Many times a question arises before the Courts, as to whether cases of Intellectual Property viz. those involving passing off of trademarks and copyrights, are amenable to the jurisdiction of an arbitrator or the same lies exclusively in the ambit of courts.
The judicial doctrine that has evolved with regard to the limit of arbitrability is that all disputes relating to rights in personam are considered to be amenable to arbitration and all disputes relating to rights in rem are required to be adjudicated by courts and public tribunals.
In this regard, the Delhi High Court in the matter of HDFC Bank v. Satpal Singh Bakshi [193 ( 2012 ) DLT 203], observed that ‘all disputes relating to “right in personam” are arbitrable and choice is given to the parties to choose this alternate forum. On the other hand, those relating to “right in rem” having inherent public interest are not arbitrable and the parties choice to choose forum of arbitration is ousted’.
In a recent landmark judgment of Eros International Media Limited vs. Telemax Links India Pvt Ltd (MANU/MH/0536/2016), an application was moved by the defendant (Telemax) under Section 8 of the Arbitration and Conciliation Act, 1996, and the question arose whether under law there is a specific bar to arbitration or the arbitrability of such Intellectual Property disputes and whether such disputes are only amendable to jurisdiction of courts.
In brief, the background of the case was that Eros (plaintiff) had copyright in several feature films. It executed a term sheet contract with Telemax (defendant) for granting content marketing and distribution rights in respect of films. The said term sheet had an arbitration clause. Also, while the term sheet contemplated the execution of an agreement within a limited time, however, no such agreement was executed.
Disputes arose between the parties and Eros (plaintiff) filed a suit for infringement of copyright against Telemax and the subsequent licensees. Eros argued that Telemax was not entitled to exploit and deal with such content before execution of the agreement. On the other hand, to counter the suit, Telemax filed an application under Section 8 of the Arbitration Act stating that all disputes (including under the present suit) between Eros and Telemax be referred to arbitration in view of the arbitration clause in the term sheet, which aspect came to be decided as part of the decision.
Eros contended that term sheet was not binding and that Telemax had infringed its copyright and had also sub-licensed this copyright-protected material to the other defendants to the suit. Eros argued that the action against Telemax was not for breach of a contract (since the term sheet had also expired), but was a statutory action under the Copyright Act, which is inherently non-arbitrable. Eros also contended that the other defendants were not a party to the term sheet.

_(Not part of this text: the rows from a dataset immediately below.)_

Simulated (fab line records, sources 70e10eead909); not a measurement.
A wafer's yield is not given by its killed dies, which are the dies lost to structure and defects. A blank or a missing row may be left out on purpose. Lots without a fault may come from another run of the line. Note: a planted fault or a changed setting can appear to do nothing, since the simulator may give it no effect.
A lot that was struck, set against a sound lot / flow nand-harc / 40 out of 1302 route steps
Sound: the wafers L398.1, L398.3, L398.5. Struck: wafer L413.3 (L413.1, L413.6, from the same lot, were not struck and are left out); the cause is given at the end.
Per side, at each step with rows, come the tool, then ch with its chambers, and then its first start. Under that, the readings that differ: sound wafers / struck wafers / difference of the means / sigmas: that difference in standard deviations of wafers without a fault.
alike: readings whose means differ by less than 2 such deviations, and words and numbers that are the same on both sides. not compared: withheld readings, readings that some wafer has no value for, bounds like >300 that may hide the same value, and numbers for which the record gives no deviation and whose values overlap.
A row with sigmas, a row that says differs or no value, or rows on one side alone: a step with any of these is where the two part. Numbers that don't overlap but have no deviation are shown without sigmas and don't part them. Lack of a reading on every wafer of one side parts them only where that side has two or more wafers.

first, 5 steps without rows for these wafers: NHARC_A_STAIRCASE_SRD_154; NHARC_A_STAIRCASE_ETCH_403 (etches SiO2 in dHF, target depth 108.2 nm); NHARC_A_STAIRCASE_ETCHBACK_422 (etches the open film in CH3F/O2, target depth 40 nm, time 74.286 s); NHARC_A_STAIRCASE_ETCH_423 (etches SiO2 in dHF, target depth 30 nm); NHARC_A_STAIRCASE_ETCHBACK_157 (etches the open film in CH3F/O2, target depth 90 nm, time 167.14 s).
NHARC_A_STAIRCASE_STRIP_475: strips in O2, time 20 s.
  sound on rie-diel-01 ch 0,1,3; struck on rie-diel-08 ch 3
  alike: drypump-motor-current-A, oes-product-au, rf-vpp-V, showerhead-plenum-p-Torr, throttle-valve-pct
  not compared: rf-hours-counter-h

Telemax argued that the dispute arising out of the term sheet was purely contractual and not simply an action for copyright infringement. Telemax further argued that by the suit, Eros sought to enforce a right in personam as opposed to a right in rem.
Further, the other defendants, who were not parties to the term sheet, were in the nature of persons claiming through or under Telemax (under the amended Section 8) and had also filed affidavits agreeing to submit the entire dispute to arbitration. Telemax also argued that there was no specific bar on the arbitrability of such disputes and relied on the decision of the Supreme Court of India in Booz Allen & Hamilton Inc v. SBI Home Finance Limited & Ors.
The Court while deciding in favour of the defendant (Telemax), observed that provisions of the Copyright Act and the (Indian) Trade Marks Act, 1999 (Trademarks Act) do not oust the jurisdiction of an arbitral panel, they only seek to ensure that such actions are not to be brought before the Registrar or the board. Further, where there are matters of commercial disputes and parties have consciously decided to refer these disputes arising from that contract to a private forum, no question arises of those disputes being non-arbitrable. Such actions are always actions in personam, one party seeking a specific relief against a particular defined party, not against the world at large. Eros’ action is in personam as it is seeking a particular relief against a particular defined party.
This decision makes it abundantly clear that although under trademark and copyright law, registration grants the registrant a right against the world at large and it is possible that an opposition to such an application (before the Registrar) would be an action in rem, however, an infringement or passing off action binds only the parties to it.